I'm working my way through the book The Haskell Road to Logic, Maths and Programming. (I'm only mid-way through chapter 1, but I'm enjoying it so far and intend to continue.) I've read through the section 1.5 "Playing the Haskell Game" which "consists of a number of further examples to get you acquainted with [Haskell]". So far I've learned about functions, type declarations, guarded equations, a little about list pattern matching, and where & let.
I'm stuck on exercise 1.17, which asks us to write a function substring :: String -> String -> Bool where:
I used the prefix function provided in a previous example:
prefix :: String -> String -> Bool
prefix [] ys = True
prefix (x:xs) [] = False
prefix (x:xs) (y:ys) = (x==y) && prefix xs ys
And then tried:
substring :: String -> String -> Bool
subsstring xs [] = False
substring xs (y:ys) | prefix xs (y:ys) = True
| substring xs ys = True
| otherwise = False
...and may other permutations of this.
When I run substring "abc" "xxxabcyyy"
I get True
, but when I run substring "abc" "xxxabyyy"
I get "*** Exception: substring.hs:(3,0)-(5,45): Non-exhaustive patterns in function substring". I can't figure out why. I don't understand how there could be non-exhaustive patterns when I use "otherwise".

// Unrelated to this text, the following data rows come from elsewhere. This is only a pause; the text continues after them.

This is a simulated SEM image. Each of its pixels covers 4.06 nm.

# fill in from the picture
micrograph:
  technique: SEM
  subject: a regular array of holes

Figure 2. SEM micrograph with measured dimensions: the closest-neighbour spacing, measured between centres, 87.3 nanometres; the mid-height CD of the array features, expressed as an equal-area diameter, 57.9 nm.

BTW, the book has not yet covered if-then-else. I'd prefer to keep that out of my solution, for now.
You have a typo in the function name:
subsstring xs [] = False
Because of the typo this declares a new function subsstring
, not a case of the substring
function.
The substring
function itself then doesn't have any case that would match a second parameter of []
.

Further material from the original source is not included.